A shade grown tea, the plants are placed under cover for several weeks before harvesting so that the leaves accumulate chlorophyll, amino acids and other aromatic components, reducing the percentage of tannins.
Tencha is manufactured from these leaves by steaming and drying. They are not rolled (Gyokuro), but merely cut and aired to separate the veins, thus allowing a finer grind.
The Japanese make a distinction between the ceremonial Koicha (dense tea) and the daily and more economic Usucha (light tea). Every year on November 26nd the Ochatsubo Hoken Hokokusai festival is held at the Kitano Tenmangu Shrine, with masters from tea schools all over Japan bringing offerings of precious teas to this temple.
The Sugimoto family of the Shohokuen tea company hold the honour of opening the first ceremonial vessel, demonstrating the enormous prestige of their Shohokuen house. It is no wonder; since 1645 this family has produced tea of the highest quality, over fourteen generations.

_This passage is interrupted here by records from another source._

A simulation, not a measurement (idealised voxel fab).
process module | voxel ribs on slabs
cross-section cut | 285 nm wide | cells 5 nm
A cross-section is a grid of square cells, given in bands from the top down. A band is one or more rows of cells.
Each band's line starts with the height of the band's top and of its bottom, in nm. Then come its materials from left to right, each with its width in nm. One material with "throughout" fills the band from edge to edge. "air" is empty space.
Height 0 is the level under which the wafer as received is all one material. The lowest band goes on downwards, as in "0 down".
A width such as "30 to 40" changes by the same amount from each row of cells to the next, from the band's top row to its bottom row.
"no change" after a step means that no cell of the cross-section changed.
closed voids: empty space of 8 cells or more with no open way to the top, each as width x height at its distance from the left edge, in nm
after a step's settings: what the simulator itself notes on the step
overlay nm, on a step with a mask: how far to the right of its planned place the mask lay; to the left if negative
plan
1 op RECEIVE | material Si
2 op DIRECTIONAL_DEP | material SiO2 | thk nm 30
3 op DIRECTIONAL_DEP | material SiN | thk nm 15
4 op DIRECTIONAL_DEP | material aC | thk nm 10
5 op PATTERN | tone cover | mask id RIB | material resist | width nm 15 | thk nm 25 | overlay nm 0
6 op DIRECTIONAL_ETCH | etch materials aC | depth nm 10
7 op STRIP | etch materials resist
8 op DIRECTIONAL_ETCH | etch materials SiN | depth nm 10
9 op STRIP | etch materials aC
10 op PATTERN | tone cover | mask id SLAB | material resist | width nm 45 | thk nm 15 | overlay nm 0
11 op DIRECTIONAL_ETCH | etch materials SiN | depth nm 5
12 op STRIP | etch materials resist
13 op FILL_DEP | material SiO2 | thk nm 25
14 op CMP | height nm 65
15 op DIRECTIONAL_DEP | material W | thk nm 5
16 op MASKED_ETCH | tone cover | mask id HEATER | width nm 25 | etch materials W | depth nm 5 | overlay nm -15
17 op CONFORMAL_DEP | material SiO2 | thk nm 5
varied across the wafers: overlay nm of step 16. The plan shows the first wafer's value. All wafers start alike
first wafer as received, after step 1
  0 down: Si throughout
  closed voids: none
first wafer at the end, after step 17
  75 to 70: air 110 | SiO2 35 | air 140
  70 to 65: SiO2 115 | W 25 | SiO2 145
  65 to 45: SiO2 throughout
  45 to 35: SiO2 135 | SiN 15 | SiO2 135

On their plantation in Kohata, Uji, Kyoto province, the birthplace of the tea tradition in Japan, they remain faithful to traditional practices. Following the time-honoured tradition of Isshin Sannyou, or “picking three leaves from one sprig', they harvest only once a year to ensure the highest quality of tea.
With a rich history of awards and recognition, it is a privilege for us to work with such an honourable and venerable tea house.